In order to return 5X a $100M venture capital fund, what kind of exits do their portfolio companies need?
Simple math is you need 2 exits that return the fund together 3 times over — so here, two $1b+ exits. And then all the rest do the other 2x.
There generally are power laws on distributions as well:
Just doing a 2x fund is hard:
- Your top investment has to do 1x+ of the fund, call that a $1b+ exit;
- Your next one does 0.5x of the fund — call that a $500m exit; and
- All the rest together do 0.5x as a group …
That gets you to 2x.
This is really hard already.
So if you want to do 5x, you have to do 2.5x better than that, i.e.:
- 1 investment that Returns Twice the Fund, i.e. that IPOs / sold at $2b+
- 1 investment that Returns The Entire Fund. I.e., IPOs / sold at $1b+.

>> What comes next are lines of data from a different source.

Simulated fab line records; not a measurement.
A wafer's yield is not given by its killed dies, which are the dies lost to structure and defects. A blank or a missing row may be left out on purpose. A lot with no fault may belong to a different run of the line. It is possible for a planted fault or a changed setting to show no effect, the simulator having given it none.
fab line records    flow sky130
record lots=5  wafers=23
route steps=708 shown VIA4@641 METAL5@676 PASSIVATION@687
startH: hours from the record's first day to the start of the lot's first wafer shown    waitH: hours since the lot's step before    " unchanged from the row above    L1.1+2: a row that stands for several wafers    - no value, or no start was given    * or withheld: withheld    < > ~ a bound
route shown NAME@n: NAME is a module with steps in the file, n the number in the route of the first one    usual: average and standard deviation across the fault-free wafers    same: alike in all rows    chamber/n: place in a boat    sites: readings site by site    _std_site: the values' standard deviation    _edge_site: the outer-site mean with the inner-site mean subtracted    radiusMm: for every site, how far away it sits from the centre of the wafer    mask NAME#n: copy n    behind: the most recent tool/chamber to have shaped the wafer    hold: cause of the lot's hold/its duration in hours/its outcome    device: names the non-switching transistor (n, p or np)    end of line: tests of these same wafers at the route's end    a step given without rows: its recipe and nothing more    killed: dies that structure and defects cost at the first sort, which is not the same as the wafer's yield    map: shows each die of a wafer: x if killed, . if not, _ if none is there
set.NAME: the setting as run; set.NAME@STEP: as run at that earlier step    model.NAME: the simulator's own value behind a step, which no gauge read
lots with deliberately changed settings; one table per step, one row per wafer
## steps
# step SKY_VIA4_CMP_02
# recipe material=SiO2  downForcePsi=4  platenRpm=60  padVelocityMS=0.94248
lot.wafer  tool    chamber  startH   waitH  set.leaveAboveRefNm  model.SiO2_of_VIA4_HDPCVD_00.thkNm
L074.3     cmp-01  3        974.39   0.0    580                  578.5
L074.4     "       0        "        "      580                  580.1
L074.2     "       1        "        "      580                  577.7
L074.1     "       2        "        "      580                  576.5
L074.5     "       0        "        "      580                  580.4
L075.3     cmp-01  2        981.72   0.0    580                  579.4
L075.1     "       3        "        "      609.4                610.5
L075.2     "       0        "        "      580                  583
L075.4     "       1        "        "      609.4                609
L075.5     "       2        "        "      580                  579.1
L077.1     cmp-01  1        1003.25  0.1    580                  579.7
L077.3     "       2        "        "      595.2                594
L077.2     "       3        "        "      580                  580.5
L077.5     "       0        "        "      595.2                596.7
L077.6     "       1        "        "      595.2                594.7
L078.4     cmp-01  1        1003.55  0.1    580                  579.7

- 2 investments that Return Half the Fund. Two sales at $500m each.
- 5–10 exits from the rest of the investments that together Return the Fund. I.e., are worth $1b together.
This is kinda daunting. And this also assumes 10% ownership on exit. You have to buy at least 10% on exit with a fund that size to make this math work.
Now, one Facebook or Snapchat or WhatsApp can do it all in one fell swoop. But man. It’s hard.
Especially in B2B, where the exits are smaller.